I was reading our old postings on the blog my brothers and I keep. My youngest brother, Terry, was at his house in Newport, Oregon when they had a real Tsunami alert. As I recall, it was associated with the huge tsunami that hit Japan. Terry had always brushed off warnings from Robert and I about doing the drills in case there ever was a real tsunami. He was a combat engineer officer in the Marines, then a street patrolman in Southern California, then a member of an anti-gang unit in a California metropolitan city. I guess he figured if none of that killed him the ocean wouldn't. However, when the tsunami warning came he got an eye full of the typical American reaction to danger:
When in danger, when in doubt
run in circles, scream and shout!
I thought this narrative would be interesting and useful for the survival minded. Bear in mind, while reading it, that my brother doesn't embellish or exaggerate. A lifetime of writing military and police reports has wrung that out of him. If he says it happened this way, it happened this way.

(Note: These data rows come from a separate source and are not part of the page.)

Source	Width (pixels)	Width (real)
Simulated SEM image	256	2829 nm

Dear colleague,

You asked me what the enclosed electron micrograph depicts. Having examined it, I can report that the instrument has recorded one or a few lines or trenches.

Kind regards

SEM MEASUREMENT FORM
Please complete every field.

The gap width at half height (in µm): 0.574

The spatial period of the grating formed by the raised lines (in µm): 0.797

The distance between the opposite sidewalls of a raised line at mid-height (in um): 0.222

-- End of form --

I pondered editing out some of the language, but I think I should let him tell the story in his own words. None of it will make a grown person faint dead away in today's American anyway.
This is a repost of the original which was posted on the old Hermanos blog Friday, March 11, 2011.
Today was surreal, and I will try to describe it as best I can because I know you guys are going to love the story. I should start by letting you know it's all good here, people got killed down the coast a ways, but we didn't and are back home now. No damage was done and we are no worse for wear.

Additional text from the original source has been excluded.